Data Changemakers: Aaron Butcher, Group Head of IT, Survitec Group
Aaron Butcher is Group Director of IT at Survitec Group. He has been working in the IT industry for over 12 years, and is currently taking on a new challenge at Survitec in charge of the group IT function. A challenging mission of guiding the business through a huge amount of change and transformation.
Please describe a little about your own background and how you ended up working with data?
You could say I fell into IT. At school I didn’t know what I wanted to do, so I took a GNVQ in IT which gave me a broad exposure to data and its usage. I decided to go to work before deciding on a University course and got a job in IT support for a local businesses. Thereafter I moved into an in-house role for support and infrastructure and then my next move was to become an IT manager looking after all data and systems.
“What really drove home the importance of data was when we started on a large ERP programme to reduce 9 systems to 1. Controlling data caused some of the biggest challenges”
- Some data did not exist
- Some data was embedded in systems and was very outdated
- We did nothing to tidy the data or create any master data prior to starting migration
- We moved a lot of open transactions over to the new system, then had months of data problems as it was not cleansed or governed in advance.
We had completed moving 6 systems over when we began a master data management project with a Business Intelligence focus. We tried to put good governance in place and gave responsibility to different data sets to the most closely associated business owner e.g. the Head of Procurement or Head of Sales.

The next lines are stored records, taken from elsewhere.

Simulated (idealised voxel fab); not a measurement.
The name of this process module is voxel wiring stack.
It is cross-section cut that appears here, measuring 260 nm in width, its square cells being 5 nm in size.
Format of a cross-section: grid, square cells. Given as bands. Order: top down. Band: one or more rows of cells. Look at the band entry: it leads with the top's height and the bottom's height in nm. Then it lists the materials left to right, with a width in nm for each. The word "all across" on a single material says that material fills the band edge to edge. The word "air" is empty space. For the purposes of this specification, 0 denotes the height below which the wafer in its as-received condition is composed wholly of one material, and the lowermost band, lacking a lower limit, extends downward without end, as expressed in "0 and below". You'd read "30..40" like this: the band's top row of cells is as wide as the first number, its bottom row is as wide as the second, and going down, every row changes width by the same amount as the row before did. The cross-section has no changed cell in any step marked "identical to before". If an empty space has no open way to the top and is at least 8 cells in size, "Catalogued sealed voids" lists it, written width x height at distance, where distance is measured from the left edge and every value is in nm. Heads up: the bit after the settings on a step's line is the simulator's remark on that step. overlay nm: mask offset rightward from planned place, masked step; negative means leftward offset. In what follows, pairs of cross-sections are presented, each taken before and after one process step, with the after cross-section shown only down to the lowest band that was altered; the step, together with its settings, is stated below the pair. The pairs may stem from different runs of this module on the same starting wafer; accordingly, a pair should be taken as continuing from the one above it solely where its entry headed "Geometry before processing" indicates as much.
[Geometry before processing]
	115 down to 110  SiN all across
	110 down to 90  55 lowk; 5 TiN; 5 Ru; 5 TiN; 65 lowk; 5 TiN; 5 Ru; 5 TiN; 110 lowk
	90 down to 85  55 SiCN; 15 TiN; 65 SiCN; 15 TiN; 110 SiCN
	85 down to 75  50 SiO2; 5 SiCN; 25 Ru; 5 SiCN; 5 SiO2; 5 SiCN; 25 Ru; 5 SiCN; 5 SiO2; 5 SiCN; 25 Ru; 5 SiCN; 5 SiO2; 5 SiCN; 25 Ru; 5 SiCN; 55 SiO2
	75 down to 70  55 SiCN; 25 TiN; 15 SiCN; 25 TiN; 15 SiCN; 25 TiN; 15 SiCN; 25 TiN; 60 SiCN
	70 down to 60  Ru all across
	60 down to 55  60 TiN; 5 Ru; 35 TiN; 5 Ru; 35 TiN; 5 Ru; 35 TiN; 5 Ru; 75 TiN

We also updated the customer registration process to ensure we had consistency from the beginning. We also put in place KPIs on the data to measure how accurate it was. We had just consolidated all the systems together when I moved to Survitec.
Would you say that you are a business person or a technical person or something else?
“I genuinely believe that your role as an IT Manager or Director is to bridge the gap between IT and the business. I don’t see them as separate – IT is part of the business and here to support the business.”
I have never felt that the purely technical approach was how I wanted to address things. However the perception seems to be that that is how it will be done. I have always had a commercial interest in general and that has helped me to do a better job by NOT going into unnecessary technical detail.
What is your current role and its main responsibilities as they relate to data?
I am the Group IT Director so I own group-wide IT Strategy. This includes being a member of the executive team helping to pull together our change programme. We are going through a large business transformation process so the whole executive team is engaged in that.
“Data is absolutely fundamental to our IT strategy. We have four components and data is one of those in its own right.”
What has been the most challenging data-related project you have worked on and why? What was your role in it and was the project a success and why?
There are two that spring to mind – the original one I mentioned earlier was challenging, although probably only with hindsight. At the time we just dealt with things as they came up, it was only afterwards we realised how it could have been easier. I would say that it was successful because we had issues but we got to the root cause of them and figured out how to fix them.
For example, our BI reports were incorrect because of data; our projects were less successful because of the data.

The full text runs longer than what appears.